(L to R) Director of photography EMMANUEL LUBEZKI and director ALFONSO CUARON on the set of Children of Men.

Alfonso Cuaron: 'The present, projected into the future'

by Joshua Klein

McClatchy Newspapers (MCT)

26 March 2007

While slightly overshadowed last year by the successes of his friends, countrymen and fellow directors Guillermo del Toro (Pan’s Labyrinth) and Alejandro Gonzalez Inarritu (Babel), Mexican filmmaker Alfonso Cuaron made Children of Men, a movie arguably more likely than those other acclaimed works to stand the test of time.

That’s slightly ironic, as the film is set in the near future, and predictions made by films set in the future have infrequently come to pass. Cuaron’s secret, however, was filling the powerful film with explicit references to the present, from the ongoing debate over immigration to Guantanamo to the war in Iraq. It’s a haunting strategy that heightens the film’s immediacy and visceral impact, something Cuaron was happy to speak about on the eve of the Children of Men DVD release.

cover art

Children of Men

(Universal Pictures; US theatrical: 25 Dec 2006)

By consensus, Children of Men was one of the best films of 2006. Yet when it was released it didn’t seem to get promoted with the prestige it deserved.
Alfonso Cuaron: I don’t really know. From my perspective, I saw the people around it dealing with the film with a lot of respect, trying to sort out the best way of presenting the film. Yeah, maybe we miscalculated. Maybe the film should have been released a little earlier. But I have to say, I got so much support from Universal to do the film I wanted to do, a very unlikely studio film. I saw the will of trying to promote the film into the mainstream, so I’m satisfied.

Do you feel that many major studios bristle at films they might deem too intelligent or challenging?
The balance is the budget and how much of an audience you want to reach. There’s the temptation to downplay “smartness,” so that it’s not branded an art-house movie and to play up the action. I appreciate that this is a tough film to sell, in that sense. If you ask me, it’s a chase movie, simplistically. For me, what is important is the thematic element that goes through the chase, but I understand that that is something that is a little harder to convey.

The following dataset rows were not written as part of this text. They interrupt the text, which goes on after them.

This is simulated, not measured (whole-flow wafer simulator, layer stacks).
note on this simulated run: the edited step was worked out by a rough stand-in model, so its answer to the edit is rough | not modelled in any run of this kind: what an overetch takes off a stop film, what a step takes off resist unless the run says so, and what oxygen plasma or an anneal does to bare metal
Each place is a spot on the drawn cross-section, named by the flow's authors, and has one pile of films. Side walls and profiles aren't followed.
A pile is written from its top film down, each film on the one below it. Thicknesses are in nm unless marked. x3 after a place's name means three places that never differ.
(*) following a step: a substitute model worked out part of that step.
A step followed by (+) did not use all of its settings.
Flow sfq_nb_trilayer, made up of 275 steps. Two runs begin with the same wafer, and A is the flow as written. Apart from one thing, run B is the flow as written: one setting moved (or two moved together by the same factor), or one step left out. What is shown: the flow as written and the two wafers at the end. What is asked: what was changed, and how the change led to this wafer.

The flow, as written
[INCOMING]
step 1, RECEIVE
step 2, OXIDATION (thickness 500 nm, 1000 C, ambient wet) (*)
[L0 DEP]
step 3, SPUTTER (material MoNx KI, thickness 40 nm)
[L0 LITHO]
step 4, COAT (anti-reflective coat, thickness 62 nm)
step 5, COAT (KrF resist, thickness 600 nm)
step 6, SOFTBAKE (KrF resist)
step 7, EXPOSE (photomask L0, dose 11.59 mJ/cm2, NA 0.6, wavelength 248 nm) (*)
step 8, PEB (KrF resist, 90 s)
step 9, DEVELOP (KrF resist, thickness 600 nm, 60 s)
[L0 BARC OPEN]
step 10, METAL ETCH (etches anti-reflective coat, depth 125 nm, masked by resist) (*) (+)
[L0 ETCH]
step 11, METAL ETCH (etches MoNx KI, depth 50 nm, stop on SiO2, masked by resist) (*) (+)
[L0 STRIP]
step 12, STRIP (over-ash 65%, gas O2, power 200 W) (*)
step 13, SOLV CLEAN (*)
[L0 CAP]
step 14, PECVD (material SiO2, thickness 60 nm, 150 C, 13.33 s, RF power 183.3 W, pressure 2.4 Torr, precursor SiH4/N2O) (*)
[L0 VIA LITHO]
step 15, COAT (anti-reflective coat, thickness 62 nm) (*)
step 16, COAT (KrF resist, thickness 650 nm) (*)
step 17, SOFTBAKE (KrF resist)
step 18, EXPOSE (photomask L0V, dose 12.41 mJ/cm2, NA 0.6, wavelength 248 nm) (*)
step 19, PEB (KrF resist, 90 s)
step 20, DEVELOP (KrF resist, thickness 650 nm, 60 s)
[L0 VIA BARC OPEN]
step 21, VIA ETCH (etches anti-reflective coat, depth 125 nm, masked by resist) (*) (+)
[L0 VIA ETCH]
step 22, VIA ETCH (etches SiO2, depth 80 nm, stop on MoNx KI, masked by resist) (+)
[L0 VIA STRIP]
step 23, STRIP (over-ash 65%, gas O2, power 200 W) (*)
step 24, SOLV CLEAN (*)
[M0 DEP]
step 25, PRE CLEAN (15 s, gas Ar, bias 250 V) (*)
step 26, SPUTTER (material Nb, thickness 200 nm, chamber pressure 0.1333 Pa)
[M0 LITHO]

On its face Children of Men may be a chase film, but all of the striking elements in the background almost subvert such a simple distillation.
From the get-go, I wanted to make an exploration of the state of things, but I wanted to do it in a form that’s a journey. You take audiences on a ride. That’s what I mean by “chase movie,” a film that has more in common with Sugarland Express and Blade Runner. But that’s exactly what makes the background so important. It’s something that (cinematographer) Emmanuel Lubezki started working with, in Y Tu Mama Tambien. That’s another movie that, in a simplistic way, is a teen comedy. The important things are the thematic elements that embolden that teen comedy. Social environment is as important as character. That’s the reason there are no close-ups. The camera is always wide-angle, because if you do the close up you favor character over social environment. When we keep it loose, we’re trying to create a tension between character and environment.

There’s a moment in Y Tu Mama Tambien where we catch a glimpse of a dead body by the side of the road in Mexico City. You don’t shy away from showing audiences what they might not want to see.
You can’t shy away from that, if you are trying to explore the state of things.

Many of the images you use in Children of Men are images familiar to millions from the news every night, but those same images in the context of the film take on new power.
The difference is that people are not emotionally involved with the news. That is part of how our society has been desensitized to images. You can see the most horrific things in the news, and people don’t care. It’s something alien that is happening to alien people who live in alien countries. In a film, what happens is that you get emotionally involved, and for that I have to thank Clive Owen. He was the vessel for the emotional journey. He also understood that in many scenes he was just going to be the vehicle through which we explore the background, but it’s a vehicle in which people have invested their emotions.

A lot of science fiction films shy away from such a humanist message. They’re either escapist or fantastical.
That was the point from the beginning. On one hand we have to honor the conventions of the story, meaning we are in the near future. But on the other hand, we have to alienate as little as possible the sense of the present, the emotional feel of the present. The constant mantra of the art department was, this is not about creating, this is about referencing. Everything we were going to see would have to have a reference to our contemporary society. We favored references that have become part of human consciousness. I’m a big fan of every single genre, including escapism and fantasy, but I really respect fantasy when it’s talking about today. Instead of technological science, we’re addressing social science. It’s an exploration of society in the present, projected into the future.

Your documentary The Possibility of Hope features comments from several notable international economist, philosophers and social theorists. That’s not your typical DVD supplement.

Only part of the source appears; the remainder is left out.